Tuesday, February 7, 2012

The important Spiritual dimension to “Occupy Wall Street: by Gus diZerega , foreword,Danlo Peacewise

‎"Life is a sacrament and is best when lived that way.

But we live within a society where plants, animals, the land and waters are treated by its dominant institutions as purely resources, and increasingly where people are treated the same way. Everything and everyone is useful, an opponent, or irrelevant. Banks and corporations are institutionally incapable of acting otherwise. They cannot act ethically because if any CEO elevated ethics above profit, he or she would be ousted in a hostile take over as soon as some rich sociopath noticed. And notice they certainly do. The founders of companies have leeway here, but it rapidly disappears when they are gone, and sometimes they themselves are ousted in order for investors, ‘venture capitalists’ and financial institutions, to make more money.

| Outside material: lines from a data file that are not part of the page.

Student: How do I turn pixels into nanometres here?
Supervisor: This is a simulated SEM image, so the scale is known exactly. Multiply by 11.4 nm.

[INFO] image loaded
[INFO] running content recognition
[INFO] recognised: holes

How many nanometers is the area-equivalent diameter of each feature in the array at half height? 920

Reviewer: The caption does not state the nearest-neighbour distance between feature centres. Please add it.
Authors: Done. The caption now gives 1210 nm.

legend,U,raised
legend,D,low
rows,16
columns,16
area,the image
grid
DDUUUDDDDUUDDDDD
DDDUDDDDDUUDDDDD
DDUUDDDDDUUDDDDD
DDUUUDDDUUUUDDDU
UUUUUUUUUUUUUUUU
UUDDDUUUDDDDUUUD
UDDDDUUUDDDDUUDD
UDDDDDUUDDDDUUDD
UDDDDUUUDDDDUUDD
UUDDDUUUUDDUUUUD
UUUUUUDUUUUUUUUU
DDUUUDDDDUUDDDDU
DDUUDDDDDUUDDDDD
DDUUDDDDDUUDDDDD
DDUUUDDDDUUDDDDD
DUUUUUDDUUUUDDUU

The current capitalist system actively and systemically selects for the least ethical to acquire the most power. Checks have to come from the outside, and government is the only institution with the power to do this. But today the banks and corporations have essentially bought the government. Before OWS the corporate media incessantly wrote of deficits and the need to trim environmental and health regulations while keeping defense expenditures high and even lowering taxes on the wealthy further. Poll after poll indicated most Americans had precisely opposite priorities, and they were ignored in press and government alike."

The more non-violent we are, the more we work to center ourselves on the plight of the planet and being, the more we unite, stop the bickering, drop the past and recoginize the importance of each individual heart and how it connects to the collective whole of the movement the faster we escape being slaves on the wheel of time and the blatant manipulation of the 1%.

The important Spiritual dimension to “Occupy Wall Street”
 Gus diZerega 
How does the current worldwide focus on bringing the ultra-wealthy banksters and corporations under more effective control relate to traditional spiritual concerns, particularly Pagan ones? Quite directly, actually.
Every genuine spiritual tradition teaches that we live within a larger context of value and importance beyond the purely material.  What is important far out-weighs what can be bought by money.
Pagan traditions bring in an additional insight that some others also share: the world and everything in it is an expression of the sacred.  Plants, animals, and the land itself are not simply resources provided for our benefit, to be used as we wish. Every wise relationship is ultimately ethical at its foundation. The earth itself, the seas and mountains, forests and meadows, streams and sky, deserts and plains, and all upon and within them, is a sacrament.  Life is a sacrament and is best when lived that way.
But we live within a society where plants, animals, and the land and waters  are treated by its dominant institutions as purely resources, and increasingly where people are treated the same way.  Everything and everyone is useful, an opponent, or irrelevant.  Banks and corporations are institutionally incapable of acting otherwise.  They cannot act ethically because if any CEO elevated ethics above profit, he or she would be ousted in a hostile take over as soon as some rich sociopath noticed.  And notice they certainly do. The founders of companies have leeway here, but it rapidly disappears when they are gone, and sometimes they themselves are ousted in order for investors, ‘venture capitalists’ and financial institutions, to make more money.
The current capitalist system actively and systemically selects for the least ethical to acquire the most power. Checks have to come from the outside, and government is the only institution with the power to do this.  But today the banks and corporations have essentially bought the government. Before OWS the corporate media incessantly wrote of deficits and the need to trim environmental and health regulations while keeping defense expenditures high and even lowering taxes on the wealthy further.  Poll after poll indicated most Americans had precisely opposite priorities, and they were ignored in press and government alike.
Spiritual traditions that treat the earth simply as a way station on our journey to salvation or enlightenment can simply shrug at this, as many do. (Not all, some of these traditions are very aware of the evils in our current system and want to see them addressed as much as I do.)
But we Pagans who love and honor the sacred as immanent in the world have a different and more painful problem.  Many of the expressions of the sacred that speak most to us are being trampled on and despoiled by forces that are incapable of responding to reason or heart because all that they care about is acquiring more money in a failed effort to fill the emptiness in their souls with power and wealth.
Bringing the über wealthy and powerful under control, ending the arrogant aristocracy of wealth, will not solve these problems, but it will make it possible for us to at least begin to address them. OWS changed the terms of the debate and injected ethical concerns as more important than wealth.  This is big, very big.  They accomplished more in a month than Obama and his “Yes We Can” did in years. Think about that.